This is pretty much the view that has dominated science since the 18th century, when the God-centred view of the universe was replaced by the mechanistic view of the universe - what you might call the Engineering Vision of Being. Instead of us being ruled by a superior intelligence, the universe was seen as a great, blind purposeless machine being ruled by dumb energy, upon which life and intelligence appeared as a kind of absurdist accident.

Rees has pointed out that there isn't enough time in the universe - and so not enough circumstance for chance to act on - to produce the kind of complexity that exists in the living world. His solution? There must be not just one universe but endless universes to account for this inexplicable appearance of complexity.

I sometimes wonder that science is not as given to prejudice and taboo as any other discipline. After all, to my layman's mind, to posit endless (unproven) universes seems to be no more unlikely than the idea that the forces that produced the universe had, at root, the potential to be intelligent. Apart from which, since all we human intelligences are products of the universe, is it cogent to argue that intelligence really arises from stupidity? Do thorns grow on grapevines? The narrowly rationalist view doesn't seem to add up.

I am as much an anti-theist as Dawkins. Or at least an anti-monotheist. But I also think the universe is stranger than the scientific imagination - which is a much inferior thing to the scientific intellect - can grasp.

The novelist as salesman

It has now been more than 10 years since I had my first book published, and this weekend, my sixth, Fearless, goes into the shops. And my, how things have changed. I no longer fool myself that I am part of a writing "community" - which is actually a collection of insecure egotists jockeying for position, status and money. I've also learned that the books business is now just that - a business, run not by the publishers but by marketing men and chain-store buyers.

I have not done particularly well out of this revolution. Perhaps I am the wrong sort of writer, perhaps not a good enough one. But I regret, purely from a marketing point of view, that I happened to be born male. Since the Orange Prize and the rise of book groups, women have done disproportionately well in breaking into the big time. Also I, unhelpfully, write a different book every time, from memoir to serious contemporary fiction, to comedy, to, on this occasion, children's fantasy. This means I have not developed a "brand". And branding is everything.

Like many "mid-list" writers nowadays, I have had to become as much of a salesman as a writer, pitching my arguable talents to TV, radio, newspapers and film.
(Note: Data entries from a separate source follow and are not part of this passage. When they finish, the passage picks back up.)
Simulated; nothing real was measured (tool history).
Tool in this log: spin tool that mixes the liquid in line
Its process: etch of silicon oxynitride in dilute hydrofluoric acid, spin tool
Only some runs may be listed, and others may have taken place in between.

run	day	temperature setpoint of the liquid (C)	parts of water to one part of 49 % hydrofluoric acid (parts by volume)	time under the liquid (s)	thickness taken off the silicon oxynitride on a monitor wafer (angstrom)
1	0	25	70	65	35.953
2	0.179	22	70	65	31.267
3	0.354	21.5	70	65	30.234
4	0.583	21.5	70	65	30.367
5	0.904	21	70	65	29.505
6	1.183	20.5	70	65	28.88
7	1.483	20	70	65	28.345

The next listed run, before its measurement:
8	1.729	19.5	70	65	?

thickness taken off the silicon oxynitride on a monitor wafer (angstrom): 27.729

It would be nice to retire alone to a garret and write books about things that matter, but that's not the name of the game any more. The game is to be predictable, give people what they want, to entertain and to reassure them. There just isn't much of a market any more for what Arthur Miller called the writer's real job - "to tear away the veils of denial".

Or am I in denial myself in thinking that it was ever any different?

* A few days ago I got chatting with a family lawyer who told me that she thought it was essentially crazy to get married nowadays, especially if you're a man with a higher income, since the dice are loaded so heavily against you if ever you have to divorce.

I agree - which might leave some people puzzled as to why I am getting married (for a second time) on 21 June in my local church to my partner of seven years, Rachael. Quite apart from it being irrational from a self-interested point of view, I am not religious, I have no conventional relatives to please, and I have no belief that getting married makes your relationship more secure or respectable.

I am unabashed in admitting that getting married makes no sense. In fact, it is a kind of anti-sense. And that, to my mind, is exactly why it is beautiful. Its very purposelessness is what makes it valuable - that is to say a gesture of love untainted by self-interest or pursuit of reward.

Marriage is purely romantic and purely hopeful. And it is thus a gesture which some part of me - some non-rational part of me - reaches out towards, without thought or calculation being part of the equation.

I love Rachael. And therefore I am marrying her. And that is all the explanation that I can ever give or that can ever be given.